This file is a short polemical essay or chapter. Its scope is global and historical: Rothbard interprets the reform movements of the late 1980s—glasnost, perestroika, market decentralization in socialist states—as empirical confirmation of the Austrian critique of socialism, especially Ludwig von Mises’s calculation argument.
In 1988, we were living through the most significant and exciting event of the 20th century: nothing less than the collapse of socialism.
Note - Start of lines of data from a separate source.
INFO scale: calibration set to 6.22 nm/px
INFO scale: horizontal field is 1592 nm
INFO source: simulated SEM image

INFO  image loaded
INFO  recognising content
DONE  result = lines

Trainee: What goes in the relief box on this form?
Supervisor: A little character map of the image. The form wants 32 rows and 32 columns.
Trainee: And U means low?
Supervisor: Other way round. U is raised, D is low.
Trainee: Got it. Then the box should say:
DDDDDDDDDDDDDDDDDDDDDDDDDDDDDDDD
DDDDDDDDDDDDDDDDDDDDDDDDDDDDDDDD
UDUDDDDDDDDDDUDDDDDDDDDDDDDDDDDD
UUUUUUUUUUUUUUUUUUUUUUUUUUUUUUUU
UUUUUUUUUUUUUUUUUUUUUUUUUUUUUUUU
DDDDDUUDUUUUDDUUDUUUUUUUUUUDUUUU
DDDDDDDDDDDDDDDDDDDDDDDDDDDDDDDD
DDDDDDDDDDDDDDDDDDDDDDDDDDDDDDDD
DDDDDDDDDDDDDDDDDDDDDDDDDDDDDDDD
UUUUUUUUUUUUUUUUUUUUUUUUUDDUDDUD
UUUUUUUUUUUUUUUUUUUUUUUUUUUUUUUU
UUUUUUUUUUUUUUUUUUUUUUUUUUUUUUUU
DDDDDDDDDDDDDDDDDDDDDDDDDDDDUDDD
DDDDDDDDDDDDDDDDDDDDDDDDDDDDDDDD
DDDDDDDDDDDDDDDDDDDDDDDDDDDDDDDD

Rothbard’s central thesis is that socialism is not merely politically oppressive in its Communist form but economically impossible as a system. He frames the modern era as a contest first between classical liberalism and Tory statism, then as a liberal trajectory “derailed” by socialism’s promise to achieve abundance and freedom through coercive planning. His conceptual move is to deny socialism’s claim to be the heir of progress: it borrows liberal ends—mass welfare, freedom, prosperity—while substituting centralized power for markets and private property.
The world had come to realize that freedom, and the growth of industry and standards of living for all, must go hand in hand.
The essay’s structure is compressed but clear. It begins with a sweeping historical contrast: classical liberalism, free trade, industrialization, individual liberty, and peace stand against mercantilism, privilege, feudal hierarchy, and war. Socialism then enters as a rival modernism, not as a reactionary rejection of industry but as a promise to surpass capitalism by means of state planning.
Then, in the 19th century, the onward march of freedom and classical liberalism was derailed by the growth of a new idea: socialism.
Against that promise, Rothbard places Mises’s argument that socialist planning lacks the market prices and profit-loss tests needed to coordinate a complex industrial economy. The reforms in Russia, Hungary, China, Yugoslavia, and Estonia are treated not as minor policy adjustments but as historical testimony: socialist governments themselves are conceding the need for decentralization, bankruptcy, markets, and private-property-like incentives.
And why are the socialist countries willing to go through this enormous and truly revolutionary upheaval? Because they agree that Mises was right, after all, that socialism doesn’t work, and that only desocialized free markets can run a modern economy.
Rothbard also links economic and political liberty. Perestroika requires glasnost because market coordination cannot be cleanly separated from criticism, information, and property rights. The “domino effect” he celebrates is therefore not simply geopolitical but conceptual: once socialist states admit the failure of planning, they must also loosen censorship and political monopoly.
The final movement attacks Western discourse. Rothbard argues that American opinion-makers narrowed the enemy to “Communism,” thereby allowing democratic socialists, Social Democrats, and other non-Communist collectivists to distance themselves from socialist failures. His conclusion is deliberately uncompromising.
The enemy of freedom, of prosperity, of truly rational economics is socialism period, and not only one specific group of socialists.
The essay’s relevance lies in its timing. Written before the full dissolution of the Soviet bloc, it reads the late-1980s reforms as the public collapse of socialism’s intellectual authority. Its most characteristic Rothbardian move is to convert current events into vindication of a prior theoretical claim: socialism fails not accidentally, through bad leaders or insufficient democracy, but because central planning cannot perform the economic functions of free exchange.